V.B. Raju, J.
1. This is a reference by the Sessions Judge, Mehsana, arising out of an application (Ex. 15) made by the original complainant in a case before the J.M.F.C. Kadi, under Sections 504 and 506(1), Indian Penal Code, praying that two witnesses not named in the original complaint should be summoned and examined as witnesses for the complainant in place of two persons named in the original complaint. This application was rejected by the learned Magistrate, who thought that as the complainant had mentioned the names of only two witnesses in his complaint as having been present at the time of the alleged offence, he should not be allowed to examine two different persons not named in the original complaint as eye-witnesses. On this ground, he dismissed the application. The learned Sessions Judge, however, feels that the Magistrate erred in doing so. The learned Sessions Judge is of the view that witnesses not named in the original complaint can be summoned and examined in the interest of justice, although the names had not been mentioned by the complainant in the list submitted by him under Section 204(1-A), Cr. P.C. For taking this view, he relied on Nizam Ali v. Wazir, 1960 Cr Lj 881 : AIR I960 All 443. It is a decision of a Single Judge of the Allahabad High Court. In that case it was held:
If the name of any material witness was not entered in the list of witnesses submitted under Section 204(1-A) and the Magistrate is satisfied that the examination of that person is necessary in the interest of justice that witness can be summoned and examined, though, of course, the complainant should ordinarily give out the names of his witnesses before his evidence or that of his witnesses is recorded.
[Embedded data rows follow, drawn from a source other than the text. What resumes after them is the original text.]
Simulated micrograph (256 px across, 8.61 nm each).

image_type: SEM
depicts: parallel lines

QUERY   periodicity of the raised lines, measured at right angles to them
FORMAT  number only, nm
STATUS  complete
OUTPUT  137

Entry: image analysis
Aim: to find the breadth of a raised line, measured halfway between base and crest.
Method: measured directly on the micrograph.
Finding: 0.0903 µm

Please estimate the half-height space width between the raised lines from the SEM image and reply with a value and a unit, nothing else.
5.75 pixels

The Magistrates have to exercise their discretion cautiously. If they find that the summoning of a witness beyond the list was with some ulterior motive, they can decline to summon such witness and if present may refuse to record his statement. But where a request is made for the summoning of a public servant, like a Kanungo, it cannot be considered to be of a frivolous nature. The Magistrate is in the wrong in refusing to record the evidence of the Kanungo.
The learned Sessions Judge also relied on K. Somasundaram v. Gopal AIR 1958 Mad 341 : 1958 Cri LJ 904. The relevant question has also been discussed by me in State of Bombay v. Janardhan, 1960 Cri LJ 1569 : AIR 1960 Bom 513. The learned Government Pleader, the learned counsel for the complainant and learned counsel for the accused have stated that they have nothing to urge, against the view taken by me in this case. The view taken by the Madras High Court is also substantially the same. The names of prosecution witnesses must be mentioned in the list referred to in Section 204(1-A), Cri. P. C but it is open to the complainant to make an application to the Court to add additional names to the list given under Section 204(1-A), and the Court should exercise its discretion when deciding such an application. If after exercising the discretion, the Court allows new names to be added in the list under Section 204(1-A), the complainant is entitled to ask the Court to summon the additional witnesses. If 'a complainant wishes to examine witnesses not [named in the list mentioned in Section 204(1-A), Cri. P.C. he should first give an application for permission to add new names to the list given under that section and if his application is granted he should ' apply to the Court to summon such of them that are 'necessary. If an application is given by the complainant to add names to the list under Section 204(1-A), Cri. P.C. the Magistrate should pass orders according to his discretion and in the interests of justice. In this view, it is not necessary to pass any orders on the reference.